Let us imagine that 10% of the publications coming out of U of T are of the premium variety, while 90% are your more run of the mill papers, and that there are open access journals in which to publish them. Using the current costs from the Public Library of Science, 650 premium papers would run around $1.6 million dollars, while the 5850 “bread-and-butter” papers would cost an additional $7.6 million each year. This is already less than the 2005-2006 periodicals budget of slightly over $10 million!

Let’s further assume that the economies of scale would kick in if universities around the world decided to embrace this philosophy. This should lead to an overall lowering of the publication costs, all the while bringing access to academic literature to everyone with an internet connection....

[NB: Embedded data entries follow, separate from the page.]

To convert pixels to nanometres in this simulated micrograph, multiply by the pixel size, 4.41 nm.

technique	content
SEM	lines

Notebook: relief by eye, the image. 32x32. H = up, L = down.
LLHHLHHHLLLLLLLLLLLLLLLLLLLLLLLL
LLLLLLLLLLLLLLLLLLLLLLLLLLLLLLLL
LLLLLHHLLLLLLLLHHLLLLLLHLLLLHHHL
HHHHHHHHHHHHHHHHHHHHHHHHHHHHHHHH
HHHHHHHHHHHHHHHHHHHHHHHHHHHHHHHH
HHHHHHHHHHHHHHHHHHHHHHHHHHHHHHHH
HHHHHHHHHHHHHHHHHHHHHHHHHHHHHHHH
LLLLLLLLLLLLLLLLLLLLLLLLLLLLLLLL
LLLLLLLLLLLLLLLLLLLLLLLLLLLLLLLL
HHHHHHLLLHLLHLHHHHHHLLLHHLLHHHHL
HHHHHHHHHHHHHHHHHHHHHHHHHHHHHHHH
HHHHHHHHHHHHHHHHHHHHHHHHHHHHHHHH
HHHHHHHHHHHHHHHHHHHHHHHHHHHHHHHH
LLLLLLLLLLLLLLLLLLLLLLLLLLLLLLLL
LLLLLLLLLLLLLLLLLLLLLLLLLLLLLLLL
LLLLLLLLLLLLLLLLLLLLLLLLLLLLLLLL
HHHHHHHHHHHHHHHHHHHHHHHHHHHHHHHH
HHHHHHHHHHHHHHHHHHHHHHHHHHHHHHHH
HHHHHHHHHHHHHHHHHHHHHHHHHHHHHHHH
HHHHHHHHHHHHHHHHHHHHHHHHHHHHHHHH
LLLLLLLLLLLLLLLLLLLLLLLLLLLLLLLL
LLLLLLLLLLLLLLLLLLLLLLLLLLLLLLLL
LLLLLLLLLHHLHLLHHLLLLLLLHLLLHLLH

[T]he take-home message is reasonably clear, at least using the University of Toronto numbers: we could already afford going entirely open access....

So what’s the hold up?

Comments

  • Johnson is right that universities would save money.  But they'd save even more than he calculates.  His calculation assumes (1) that all OA journals charge publication fees and (2) that universities would pay all of them.  Both assumptions are untrue.  Refining the calculation to reflect no-fee OA journals and fee-paying funding agencies would lower the projected cost to universities even further.
  • See my June 2006 article for a full analysis of those two assumptions, focusing on earlier versions of the same calculation, which tended to show that switching over to OA would cost more than the current cost of subscriptions.  Also see my November 2006 article on the majority of OA journals which charge no publication fees. 
  • Since November 2006 several studies have give us newer data on the the ratio of no-fee OA journals to fee-based OA journals.  The best current estimates are that 67% of the journals listed in the DOAJ charge no publication fees, and 83% of OA journals from society publishers charge no publication fees.  Clearly if Johnson zeroed out the publication fees for two-thirds of the articles published by Toronto faculty, the projected saving would rise significantly.
  • The bargain would be even more compelling if we could subtract the publication fees paid by funding agencies rather than universities.  Unfortunately there are no studies yet estimating that number.